Climate Change Hits Chile’s Winter Ski Resorts
... Excerpt
june 21, 2015
Haydee Pereira should be tired by this time of year serving clients at the Valle Nevado ski resort near Santiago. As it is, she has a lot of time to contemplate the mountains out the window — and the absence of snow.
With 15 years experience working as a waitress at the resort, Pereira can’t remember the last time the slopes were this barren by mid-June. The only snow to be seen is the fake variety, put down last week for a photo shoot.
“In all my years here, the snow has never taken so long to arrive or the season so long to start,” Haydee said as she stood in the resort’s deserted restaurant.
Santiago, which sits below the ski resorts, has seen just 1.2 centimeters of rain this year, 86% less than normal, and there is none forecast for at least another seven days. The situation gets more complicated for Valle Nevado and the other ski resorts in the Andes mountains by the Chilean capital in a week or so, when package tours start to arrive from places such as Brazil.
People began skiing toward the end of May last year, with the resort
officially opening June 14. This year there isn’t so much a shortage of snow, as a complete absence.
For now, Pereira is serving the few Brazilians, Mexicans and Colombians that come up to see the mountains in between games of the Copa America soccer tournament. They are rewarded with a view of the smog lying over the city below, pollution that has been able to build up due to the lack of rain.
Escaping California
It shouldn’t be this way. According to Chile’s meteorological service, the Pacific coast of South America is experiencing a mild El Nino effect, the climatic condition that typically brings heavy rainfall with it.
“If we can’t start operating during the last week of June as is programmed, we have commercial policies that allow alternatives like the relocation of hotel reservations to another period of the same season,” said Francisco Sotomayor, head of Chile’s ski centers association.
Since 1968, 44 percent of the time the ski season has officially started after June 25, while it has been after July 1 in 25 percent of the years, according to Sotomayor.
Central Chile has a climate similar to that in southern California — and a similar drought that has now lasted eight years. The water shortage forced the Lake Tahoe area ski resorts in California to close early this year.

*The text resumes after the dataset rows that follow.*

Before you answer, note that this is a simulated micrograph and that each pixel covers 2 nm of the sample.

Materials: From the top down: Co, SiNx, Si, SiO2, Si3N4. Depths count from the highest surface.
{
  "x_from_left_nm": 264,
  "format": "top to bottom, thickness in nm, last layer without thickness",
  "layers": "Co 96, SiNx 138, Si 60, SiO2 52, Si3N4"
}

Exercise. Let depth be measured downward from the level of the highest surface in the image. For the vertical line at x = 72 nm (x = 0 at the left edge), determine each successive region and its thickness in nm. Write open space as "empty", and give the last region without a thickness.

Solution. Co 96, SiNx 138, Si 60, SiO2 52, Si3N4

It is getting harder for ski enthusiasts such as Stefanie Schultz, a 23-year-old graduate from the University of Oregon, to find snow. Schultz paid an extra $100 to bring her skis to Chile this year, and hasn’t even bothered unpacking them.
Worldwide Trend
“This pattern is happening everywhere in the world, not just in Chile,” Schultz said. “Every year, annual snowfall declines. This year ski resorts had to close early and Utah, Wyoming and Colorado also saw huge decreases in annual snowfall.”
This season rivalled 1976-77 and 1980-81 as the lowest North American snowfall season on record, with most California and Pacific Northwest areas receiving less than half normal snowfall, according to bestsnow.net.